To God and Jesus, to Nathan, Melinda, April. And everyone else who knows where and how I have been. There are others as well, and you will certainly know who you are.
I’m one of those guys who likes to bottle things up inside, I’m not one who likes to share my problems. Many people really think that I should do that, even though I will certainly disagree with them.
Nathan said exactly what I think I needed to hear, and certainly at the right time too. There is something about hearing what you need at the right time, and definitely not too early. I think that may have been one of the problems earlier. I wasn’t ready to hear the outside world, and what it was saying until I had some honest thinking time to myself.
Maybe that is just the physiological me, a guy who lets things build up, will snap with the right trigger, and want to sit on it for days, and maybe even weeks, and then needs just the right words at the right time like a pep-talk as a pick me up. Hopefully it sticks around for quite some time.

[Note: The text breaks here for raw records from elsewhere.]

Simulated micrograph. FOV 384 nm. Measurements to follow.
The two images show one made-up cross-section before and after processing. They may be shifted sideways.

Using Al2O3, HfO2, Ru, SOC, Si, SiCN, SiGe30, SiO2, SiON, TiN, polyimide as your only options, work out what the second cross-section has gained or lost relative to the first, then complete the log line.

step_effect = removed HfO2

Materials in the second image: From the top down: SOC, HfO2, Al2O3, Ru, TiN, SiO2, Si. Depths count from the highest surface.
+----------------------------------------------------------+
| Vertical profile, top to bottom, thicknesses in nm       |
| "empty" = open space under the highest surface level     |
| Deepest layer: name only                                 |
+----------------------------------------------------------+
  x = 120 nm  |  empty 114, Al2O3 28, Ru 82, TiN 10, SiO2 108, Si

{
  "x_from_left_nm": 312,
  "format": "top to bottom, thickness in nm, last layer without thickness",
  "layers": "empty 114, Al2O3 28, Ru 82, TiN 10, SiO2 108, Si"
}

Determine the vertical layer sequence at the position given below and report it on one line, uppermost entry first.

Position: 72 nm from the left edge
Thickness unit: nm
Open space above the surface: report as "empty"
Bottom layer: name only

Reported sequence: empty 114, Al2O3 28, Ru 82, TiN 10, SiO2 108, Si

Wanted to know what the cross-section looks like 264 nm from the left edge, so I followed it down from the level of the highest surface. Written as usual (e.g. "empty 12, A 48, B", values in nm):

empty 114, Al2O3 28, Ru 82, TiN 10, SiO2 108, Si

Some people will tell me that I’m not supposed to let things bother me, I’m supposed to either deal with them there and then, or just move on from them without letting them bother me. I often feel as though I have moved on, but I just wonder whether I really have.
Some people might say that I need to cry more, sorry, but that is definitely not happening, I’m a man. That is just me, I would rather not cry then let it all out. I don’t understand men that cry, sorry.
I’m going to think that I’m back to my normal self, but time will tell. Give me a few days to sit on it, and I’ll report back.